THE CAPE COD LOOP

The Cape Cod Loop, 2015 a two-channel digital projection, 6 min
exhibition text by Zac Rose


In 1938, Walter Gropius, founder of the Bauhaus, invited exiled European architects, designers and students to join him for a summer in Cape Cod, Massachusetts (USA). Out of this summer gathering grew a movement of the prime protagonists of modern architecture, like Marcel Breuer, Serge Chermayeff and Paul Weidlinger, who built houses for themselves and their friends, creating a space of utopic thinking and modern designs that evolved into postwar communal experimentation.


An important part of this heritage has today been restored by the Cape Cod Modern House Trust. For several weeks in October 2014, David Bergé was artist-in-residence on the invitation of the Trust and lived for a while in the 1970 Kugel-Gips House by Charlie Zehnder.

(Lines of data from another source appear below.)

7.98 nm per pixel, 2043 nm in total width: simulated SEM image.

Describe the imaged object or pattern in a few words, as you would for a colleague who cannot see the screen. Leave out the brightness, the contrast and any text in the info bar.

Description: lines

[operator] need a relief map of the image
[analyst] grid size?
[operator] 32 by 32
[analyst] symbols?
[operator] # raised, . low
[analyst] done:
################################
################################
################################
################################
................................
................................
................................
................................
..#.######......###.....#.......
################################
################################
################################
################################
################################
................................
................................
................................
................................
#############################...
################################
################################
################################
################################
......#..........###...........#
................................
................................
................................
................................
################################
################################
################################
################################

To occupy a space is to wear it. A building, like a dress, is worn and wears out.

Guilliana Bruno


Architecture can derive meaning only from having our bodies perform in it, bulky, corporeal, until the threads strain and the seams become visible. The result of Bergé’s attempt to wear the Kugel-Gips House is The Cape Cod Loop. This new work attempts to open up our understanding of how space and time – and hence making pictures, making architecture, and even weaving narrative – can in their way renegotiate the definition of what it means to inhabit a building: to wrinkle it, to give it a tug and watch it part way unravel on the floor.
The first result of Bergé’s residency was his PeopleScapes #3 – The Cocktail Piece, a critical spatial “reenactment” on-site of the evening get-togethers that had characterized the community in its heyday.


The Cape Cod Loop takes up this theme of “history repeating” and prods it squarely into the 21st century. Here, a camera held tightly to the body takes us into the low-lit entryway of the house, steadily gliding us through an anonymous, narrow hall and up a stair. Close, without being claustrophobic, the focus on the resolutely humdrum facets of this space – the whitewashed cinderblocks, the wall-to-wall carpeting in a sensible green – builds a sense of expectation.


And at the top of the stairs we get a brief glimpse of the bright trees rustling in a breeze through a large window, as well as pops of cherry red from an iconic Eames plywood chair, which stand out from the previous visual monotony to which we quickly return.
Bergé emphasizes using his own subjective body as the vehicle for how his work is made in the Kugel-Gips House, be it an homage to the cocktail party or a reinsertion of movement and a refocusing of our eyes to the unsightly or overlooked corners of the modern home.
By watching The Cape Cod Loop twice, we also contribute to its becoming fixed (there is nothing more to expect), and like a photograph it too can be stared at and studied, given a story, closely observed, teased apart, inhabited.


For the image generator festival, David Bergé will present the Cape Cod Loop, along with the Berchem loop, made throughout the festival building.